Fué la novena quien libero París,integrada mayoritariamente por españoles, la rendicion de la ciudad se hizo oficial al tomar el ayuntamiento y fué ante un oficial español.
Mon grand père était espagnol il s est battu contre franco et après avec la France fait prisonniers 5 ans et perdu une jambe je suis fier de lui et de tout les autres qu ils rip ils l ont bien mérité malheureusement je ne parle pas l espagnol
What an excellent collection of footage. But despite the victory, I am left with an overwhelming sense of sadness at the loss of so many lives, the enormous misery and waste of this terrible war.. and as I write this, new horrors are unfolding in Ukraine and in other parts of the world.. I wonder if it will ever change?

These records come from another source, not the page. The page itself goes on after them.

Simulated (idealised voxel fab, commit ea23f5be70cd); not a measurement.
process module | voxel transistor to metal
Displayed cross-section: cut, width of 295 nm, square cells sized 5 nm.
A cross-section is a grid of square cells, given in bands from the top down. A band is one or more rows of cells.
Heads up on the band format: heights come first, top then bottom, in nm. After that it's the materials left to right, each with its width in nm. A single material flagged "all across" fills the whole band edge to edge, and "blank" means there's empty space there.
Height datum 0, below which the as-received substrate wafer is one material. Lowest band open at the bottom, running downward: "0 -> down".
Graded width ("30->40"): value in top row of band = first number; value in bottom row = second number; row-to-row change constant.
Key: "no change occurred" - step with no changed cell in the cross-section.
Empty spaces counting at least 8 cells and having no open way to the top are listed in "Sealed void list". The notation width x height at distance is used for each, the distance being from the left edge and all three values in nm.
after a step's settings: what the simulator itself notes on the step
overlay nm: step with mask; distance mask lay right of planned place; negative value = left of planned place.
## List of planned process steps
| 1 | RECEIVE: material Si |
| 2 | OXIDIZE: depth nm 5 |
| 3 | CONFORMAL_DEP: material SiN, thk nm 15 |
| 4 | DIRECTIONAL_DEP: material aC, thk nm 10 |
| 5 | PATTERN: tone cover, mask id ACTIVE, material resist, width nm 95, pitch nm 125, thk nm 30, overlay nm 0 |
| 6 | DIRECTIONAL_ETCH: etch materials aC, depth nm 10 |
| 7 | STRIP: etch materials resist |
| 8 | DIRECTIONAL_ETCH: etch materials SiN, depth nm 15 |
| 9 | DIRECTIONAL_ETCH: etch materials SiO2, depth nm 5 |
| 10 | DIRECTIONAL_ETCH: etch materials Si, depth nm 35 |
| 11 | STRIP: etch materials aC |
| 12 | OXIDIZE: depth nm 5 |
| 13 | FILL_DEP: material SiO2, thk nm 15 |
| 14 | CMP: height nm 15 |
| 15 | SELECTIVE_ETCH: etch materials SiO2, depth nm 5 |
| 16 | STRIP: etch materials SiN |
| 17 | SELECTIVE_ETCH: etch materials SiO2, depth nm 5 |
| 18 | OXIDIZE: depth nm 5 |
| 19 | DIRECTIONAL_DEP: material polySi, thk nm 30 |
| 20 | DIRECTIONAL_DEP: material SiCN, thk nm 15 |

It has been changing and will continue to do so. There is significantly less conflict today than decades past. We as a world are being more connected via technology and I think that is leading to a more global sense of citizenship. It is not complete, and we still have conflict over differences. The presence of war will always exist as far as I can see. So its existence should not be the measure of our success. We should focus on the progress we've made in the reduction of conflict. It can be hard to see it. Things move slowly and it is hard to compare the conflicts of the world 50 years ago to now because we often need proximity for accurate comparison. When we couple that with the fact that this wonderful connectivity enables us to see conflict at any place on the planet, we're sure to get a mistaken perspective that no progress has been made.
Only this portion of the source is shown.